Re: Gould criticism and reviews
- From: Tim Tyler <seemysig@xxxxxxxxxxxxxx>
- Date: Thu, 28 Feb 2008 22:05:04 GMT
John Harshman wrote:
Tim Tyler wrote:John Harshman wrote:
But we can start with the idea that living fossils are relevant
to stasis and PE. What makes you think so? What in fact is your understanding of the claims made by the PE theory?
So you have /still/ have no coherent criticsm of anything I
have said - and are instead hoping that I will make some
misstep in comments which you might provoke me making in
the future. Not a very impressive argument you have there.
It may not be impressive, but you haven't responded to it.
I'm not clear about what I supposedly haven't responded to.
I repeat my claim that "living fossils" have nothing to do with PE.
I repeat my reply that living fossils:
"are an instance of equilibrium in evolution."
That's the same "equilibrium" as in "punctuated equilibrium".
PE is a theory about stasis *of species*, in which morphological
change is coincident with speciation. If crocodiles look rather like
other species of crocodiles did 300 million years ago, that has
nothing to do with PE or stasis.
Living fossils are an example of stasis, just as I claimed.
You raise the issue that living fossils may not necessarily
represent unique species - but if lineages have remained
morphologically unchanged over many millions of years, then
they have also remained morphologically unchanged over
thousands of years - or over whatever timescale you happen
to think species exist over.
You raise the issue that some living fossils represent
clades, rather than individual lineages. That is true
for some living fossils - but not for all of them.

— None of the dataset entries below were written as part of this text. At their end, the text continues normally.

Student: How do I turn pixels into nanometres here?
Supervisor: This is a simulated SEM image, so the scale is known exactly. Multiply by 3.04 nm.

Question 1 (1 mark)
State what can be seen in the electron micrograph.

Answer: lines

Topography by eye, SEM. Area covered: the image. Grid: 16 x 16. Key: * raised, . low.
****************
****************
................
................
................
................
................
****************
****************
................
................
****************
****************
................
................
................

For example, the ginkgo has had no close relatives
since the the Paleocene era.
It seems to me that you are not even /attempting/ a
sympathetic reading - and are instead just looking
for problems, to retrospectivly support your hastily-
jumped-to conclusion that I misunderstood something.
Have you ever actually read any of the technical literature on PE, particularly Eldredge and Gould 1972, the first publication on the subject?
Um, yes.
That is where they invented - and then trashed - "phyletic gradualism".